"obabel -s ..." Command - Substructure Search

This section provides a tutorial example on how to use 'obabel ... -s ...' command to do substructure search with Open Babel.

Substructure search is a common task in cheminformatics studies. The objective of substructure search is to evaluate whether or not a given molecule structure contains a given substructure pattern.

You can do substructure search with Open Babel using the "obabel ... -s ..." command with the following syntax:

babel input_section output_section -s smarts_string

The smarts_string specifies a SMARTS string that represents a molecule pattern. "obabel" command will apply this pattern to each molecule in the input data source. If the the pattern matches a substructure of the molecule, it will be written to the output. Otherwise, it will be skipped.

Substructure search is also called substructure filtering or substructure matching.

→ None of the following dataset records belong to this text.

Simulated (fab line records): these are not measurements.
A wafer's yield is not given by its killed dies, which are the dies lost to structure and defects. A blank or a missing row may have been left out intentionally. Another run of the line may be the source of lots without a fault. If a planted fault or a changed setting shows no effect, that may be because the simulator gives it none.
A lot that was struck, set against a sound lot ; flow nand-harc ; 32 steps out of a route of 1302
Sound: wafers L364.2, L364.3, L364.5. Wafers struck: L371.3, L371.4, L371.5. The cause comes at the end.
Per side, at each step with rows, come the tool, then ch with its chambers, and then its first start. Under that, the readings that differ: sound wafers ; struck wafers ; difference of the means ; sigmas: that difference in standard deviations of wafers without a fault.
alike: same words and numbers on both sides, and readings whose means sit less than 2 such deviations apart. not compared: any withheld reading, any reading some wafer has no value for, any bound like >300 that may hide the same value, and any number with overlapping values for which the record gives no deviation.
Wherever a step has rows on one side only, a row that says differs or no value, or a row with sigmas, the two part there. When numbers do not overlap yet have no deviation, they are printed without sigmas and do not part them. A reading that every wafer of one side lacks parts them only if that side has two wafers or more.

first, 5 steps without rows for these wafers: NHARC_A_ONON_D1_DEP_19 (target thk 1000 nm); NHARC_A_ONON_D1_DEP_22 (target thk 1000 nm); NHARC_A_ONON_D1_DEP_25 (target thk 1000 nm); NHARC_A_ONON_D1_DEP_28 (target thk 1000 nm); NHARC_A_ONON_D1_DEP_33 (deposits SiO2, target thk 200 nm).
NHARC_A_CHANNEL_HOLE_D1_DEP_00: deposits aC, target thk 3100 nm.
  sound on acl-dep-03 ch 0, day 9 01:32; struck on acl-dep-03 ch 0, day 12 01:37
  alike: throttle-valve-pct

Here are some examples of substructure matching with a single atom as the molecule pattern:

herong$ # methane molecule contains an aliphatic carbon
herong$ obabel -:C -o smiles -s C
C
1 molecule converted

herong$ # methane molecule contains no aromatic carbon
herong$ obabel -:C -o smiles -s c
0 molecules converted

herong$ # benzene molecule contains an aromatic carbon
herong$ obabel -:c1ccccc1 -o smiles -s c
c1ccccc1
1 molecule converted

herong$ # benzene molecule contains no aliphatic carbon
herong$ obabel -:c1ccccc1 -o smiles -s C
0 molecules converted

Here is another group of examples of substructure matching with a single bond as the molecule pattern:

herong$ # tyrosine molecule contains a two-aromatic-carbon bond
herong$ obabel "-:c1cc(ccc1CC(C(=O)O)N)O" -o smiles -s cc
c1cc(ccc1CC(C(=O)O)N)O
1 molecule converted

herong$ # tyrosine molecule contains an aromatic-carbon-aliphatic-carbon bond
herong$ obabel "-:c1cc(ccc1CC(C(=O)O)N)O" -o smiles -s cC
c1cc(ccc1CC(C(=O)O)N)O
1 molecule converted

herong$ # tyrosine molecule contains no aromatic-carbon-nitrogen bond
herong$ obabel "-:c1cc(ccc1CC(C(=O)O)N)O" -o smiles -s cN
0 molecules converted

herong$ # tyrosine molecule contains an aliphatic-carbon-nitrogen bond
herong$ obabel "-:c1cc(ccc1CC(C(=O)O)N)O" -o smiles -s CN
c1cc(ccc1CC(C(=O)O)N)O
1 molecule converted

You can validate the above matching result by looking at the tyrosine molecule structure below:

Open Babel SVG Picture - Tyrosine Molecule
Open Babel SVG Picture - Tyrosine Molecule

Table of Contents

 About This Book

 SMILES (Simplified Molecular-Input Line-Entry System)

 Open Babel: The Open Source Chemistry Toolbox

 Using Open Babel Command: "obabel"

 Generating SVG Pictures with Open Babel

Substructure Search with Open Babel

"obabel -s ..." Command - Substructure Search

 Substructure Search with Wildcard Atom "*"

 Substructure Search with Wildcard Bond "~"

 Substructure Search with SMARTS Expressions

 Similarity Search with Open Babel

 Fingerprint Index for Fastsearch with Open Babel

 Stereochemistry with Open Babel

 Command Line Tools Provided by Open Babel

 RDKit: Open-Source Cheminformatics Software

 rdkit.Chem.rdchem - The Core Module

 rdkit.Chem.rdmolfiles - Molecular File Module

 rdkit.Chem.rdDepictor - Compute 2D Coordinates

 rdkit.Chem.Draw - Handle Molecule Images

 Molecule Substructure Search with RDKit

 rdkit.Chem.rdmolops - Molecule Operations

 Daylight Fingerprint Generator in RDKit

 Morgan Fingerprint Generator in RDKit

 RDKit Performance on Substructure Search

 Introduction to Molecular Fingerprints

 OCSR (Optical Chemical Structure Recognition)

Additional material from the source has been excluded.